President Obama’s re-election campaign went into full swing this month with the release of his first TV ad of the election cycle. Airing in six key battleground states, the ad defends the president’s record on green energy funding as it singles out “secretive oil billionaires” for allegedly trying to derail his green agenda. The ad attempts to justify the White House’s $535 million loan to the now bankrupt solar power manufacturer Solyndra by citing “independent watchdogs” that have called the president’s record on ethics “unprecedented.”
The “unprecedented” acclaim came from the League of Women Voters in April of 2009 – just three months into his presidency, five months before Solyndra signed a government-backed loan contract, and more than two years before the scandal surfaced. What does it say about the president’s ethics record if the most recent quotation he deemed usable came from his first 100 days in office?

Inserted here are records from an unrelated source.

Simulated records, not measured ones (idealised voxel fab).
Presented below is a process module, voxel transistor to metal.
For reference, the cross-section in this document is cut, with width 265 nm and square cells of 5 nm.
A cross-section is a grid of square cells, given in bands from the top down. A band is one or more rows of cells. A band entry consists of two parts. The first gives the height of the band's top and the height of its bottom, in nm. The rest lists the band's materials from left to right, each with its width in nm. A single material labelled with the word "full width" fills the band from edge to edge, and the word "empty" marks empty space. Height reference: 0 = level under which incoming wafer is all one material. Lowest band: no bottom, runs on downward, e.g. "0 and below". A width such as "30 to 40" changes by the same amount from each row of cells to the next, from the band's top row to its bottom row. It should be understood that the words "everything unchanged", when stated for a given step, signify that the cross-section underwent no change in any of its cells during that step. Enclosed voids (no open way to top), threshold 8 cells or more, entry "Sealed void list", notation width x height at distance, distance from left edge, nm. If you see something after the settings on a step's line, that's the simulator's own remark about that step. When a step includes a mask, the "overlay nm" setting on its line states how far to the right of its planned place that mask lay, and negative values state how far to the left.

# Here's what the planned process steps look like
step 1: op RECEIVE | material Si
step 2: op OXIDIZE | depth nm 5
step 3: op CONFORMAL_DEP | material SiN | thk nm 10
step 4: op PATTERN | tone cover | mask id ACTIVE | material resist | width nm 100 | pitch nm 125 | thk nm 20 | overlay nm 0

The core of the ad looks into what the campaign calls “Energy Facts.” These “facts” say that 2.7 million green energy jobs have been created under Obama’s watch. But if you actually read the July 2011 Brookings Institution report from which these facts came, they are less than inspiring.
According to the report, the 2.7 million green energy jobs make up only 2 percent of employment nationwide. But by Brookings’ own estimate 386,000 of these are employed in “waste management and treatment, 315,000 in “conservation,” 142,000 in “regulation and compliance,” and 130,000 in “organic food and farming.” The vast majority of jobs listed in the report have nothing to do with energy production that Americans can use to heat their homes, drive their cars, or turn on their lights. Only 138,000 jobs in the report – roughly 5 percent of jobs identified – are green energy jobs that actually produce energy (like wind, solar, hydro).
Subsidies into green energy producers create jobs, but often at a high cost and at the expense of more jobs than would be created if markets were permitted to operate without government interference. The Economic Development Department in California reports that $59 million in state, federal and private money dedicated to green jobs training and apprenticeship led to only 719 job placements in that state which cost taxpayers about $82,000 per job.
The 2.7 million jobs do not show the unseen effects that subsidized green energy can have on employment more broadly. A global example of how government-backed green energy subsidies are costly is a widely reported study by the King Juan Carlos University in Spain which found that while green energy policies created jobs, those jobs came at the expense of two jobs that were lost in another part of the Spanish economy. Spain has wisely pulled back from green energy subsidies. Obama has not.
As important as the Obama Administration considers recycling, regulations, and organic farming to be, I prefer that the energy industry produce energy. The fossil fuel industry, an industry President Obama has waged a war against, actually does that as it employs about 2.4 million people.
On Jan. 23 the U.S. Energy Information Administration increased its estimate that American oil production will grow by 550,000 barrels per day, to just over six million barrels daily by 2020. That’s a 20 percent increase in production and an 11 percent increase from the original estimate. That estimate increase translates to cheaper, abundant energy that will create more jobs and fuel American homes and automobiles.
President Obama’s TV campaign ad adds insult to injury on the heels of his decision to deny permitting for the Keystone pipeline. Instead of embracing an energy policy that allows the production, transport, and use of affordable North American energy, the President is embracing a policy requiring Americans to buy expensive, unreliable, and politically motivated renewable energy that employs fewer people, inserts more government into our lives, and requires expensive government subsidies to survive.
The ad is also a way for Obama to reestablish his green energy credentials with environmentalists in the important battleground states of Iowa, Michigan, North Carolina, Ohio, Virginia and Wisconsin. Environmentalists like Melinda Pierce, lobbyist for the Sierra Club, see it as a sign that he will not shy away from green issues during his State of the Union address Tuesday. Pierce recently told Greenwire that the ad makes her feel like “he is really going to own this issue. He made a hard decision, and he rejected the pipeline, and it looks like he’s staking out some turf on clean energy.”
Fortunately for environmentalists across the country, President Obama has already staked out his energy policy. For the president, it’s fairly simple: it doesn’t matter if the U.S. energy sector is propped up with politically-motivated taxpayer loans, if the U.S. continues to rely on foreign oil, or if the U.S. energy sector fails to create cheap, reliable energy for Americans. All that matters to the president is that he holds on to the presidency for one more term – even if that means households are forced to pay higher electricity bills as a result of this energy policy.
Adam Peshek is a research associate at the Reason Foundation.